It is easy given a container to get the associated iterators, example:
std::vector<double>::iterator i; //An iterator to a std::vector<double>
I was wondering if it is possible, given an iterator type, to deduce the type of the "corresponding container" (here I am assuming that for each container there is one and only one (non-const) iterator).
More precisely, I would like a template metafunction that works with all STL containers (without having to specialize it manually for each single container) such that, for example:
ContainerOf< std::vector<double>::iterator >::type
evaluates to
std::vector<double>
Is it possible? If not, why?
Thank you in advance for any help!
I don't think this would be possible. On some STL libraries you actually have a vector iterator as a pointer type, ie std::vector<T>::iterator is a T*
so I can't think of any way you could get back to the container type from that.

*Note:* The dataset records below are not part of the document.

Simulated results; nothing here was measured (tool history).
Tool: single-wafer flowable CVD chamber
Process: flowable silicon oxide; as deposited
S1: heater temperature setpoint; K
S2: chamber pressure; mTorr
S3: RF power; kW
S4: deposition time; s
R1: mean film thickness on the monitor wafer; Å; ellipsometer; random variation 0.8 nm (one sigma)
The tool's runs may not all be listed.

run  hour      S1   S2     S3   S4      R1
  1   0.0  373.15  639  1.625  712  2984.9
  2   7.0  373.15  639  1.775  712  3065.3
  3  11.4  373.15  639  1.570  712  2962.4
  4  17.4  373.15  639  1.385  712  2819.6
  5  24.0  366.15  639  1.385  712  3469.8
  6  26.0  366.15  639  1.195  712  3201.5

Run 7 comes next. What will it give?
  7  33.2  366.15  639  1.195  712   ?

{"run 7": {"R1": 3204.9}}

Just for fun, here's something I quickly hacked with Boost.MPL (warning: This was veeeery superficially tested, so handle with care):
#include <boost/mpl/list.hpp>
#include <boost/mpl/find_if.hpp>
#include <boost/type_traits.hpp>
#include <vector>
#include <string>
#include <list>
#include <set>
// List of candidate container types
template<typename T>
struct ContainersOf : boost::mpl::list<
std::vector<T>,
std::basic_string<T>,
std::list<T>,
std::set<T>
>{};
// Metafunction to evaluate if IteratorT == ContainerT::iterator
template<class IteratorT, class ContainerT>
struct IsIteratorOf
{
typedef typename
boost::is_same<
IteratorT,
typename ContainerT::iterator
>::type type;
};
// Metafunction to compute a container type from an iterator type
template<class IteratorT>
struct ContainerOf
{
typedef typename
boost::mpl::deref<typename
boost::mpl::find_if<
ContainersOf<typename std::iterator_traits<IteratorT>::value_type>,
IsIteratorOf<IteratorT, boost::mpl::_1>
>::type
>::type type;
};
// Test
int main()
{
ContainerOf<std::list<int>::iterator>::type l;
std::list<int> l2 = l; // OK
std::vector<int> v = l; // Fails to compile
return 0;
}
The exact runtime types of C++ STL iterators are intentionally undefined and therefore implementation-specific. You can search through your compiler vendor's header files to find out what type is actually used and deduce the container from that, but it's vendor- and version-specific, therefore prone to breaking.
The point of iterators is that you use them to do work without having to know the underlying container type, for example passing a begin/end pair and doing work on that range.
However, if all you care about is the iterator type, I believe you can use iterator traits to determine for example if an iterator is random access. Take std::advance
, the general case is that it calls operator++
on the iterator n times, but is specialized for random access iterators to use += instead.
Other than that I'm not aware of any way to get the container type from the iterator.